[End-of-the-month commentary on blogging. List of previous.]
“The best things are the things you never knew you wanted until you got them.”
The Unknown Unknown: Bookshops and the delight of not getting what you wanted
by Mark Forsyth [Icon 2014]
The author blogs at The Inky Fool: On Words, Phrases, Grammar, Rhetoric and Prose
For Forsyth, a “known known” is a book already read. A “known unknown” is a book you would only read if stranded on a desert island. An “unknown unknown” is the eureka moment.

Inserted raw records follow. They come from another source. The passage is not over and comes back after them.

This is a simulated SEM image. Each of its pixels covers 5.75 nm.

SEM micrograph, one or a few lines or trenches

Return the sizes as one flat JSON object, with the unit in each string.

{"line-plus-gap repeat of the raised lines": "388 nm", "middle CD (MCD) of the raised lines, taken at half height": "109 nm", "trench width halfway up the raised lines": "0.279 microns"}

When I go into a bookstore, I’m happy to see books that I have read and liked. Seeing old friends makes me trust the judgment of the store. But it doesn’t give me anything to read. I’m delighted to see the latest book of a favorite author (an unknown known?). Now I have something to read. But I could have ordered it myself from the Borg. Like Forsyth, what I want from a bookstore is a book whose identity I had never previously suspected, yet now must read.
That’s how I feel about my blog.
First, I’m happy with the blog as is. So long as it continues to amuse me, it continues to fulfill its primary purpose, viz “to keep me from going batshit crazy.” [Back] However, I’ve been to two blog talks this year [See Jane Write, Acronyms]. Other bloggers have all manner of plans. So I ponder.
If I were in need of the pittance available from monetizing, I’d make more money as a greeter at Walmart. If I were burning to write for magazines or to speak at conventions, I’d be better off contacting editors and organizers directly, not sitting about, twiddling my electrons, waiting for someone to notice my blog. I want my blog to … to … I don’t know. That’s my point. It’s an unknown unknown. If I knew what I wanted, I’d make efforts in that direction.
If I had to define a stretch goal, I would want my blog to open doors that I don’t even know were there.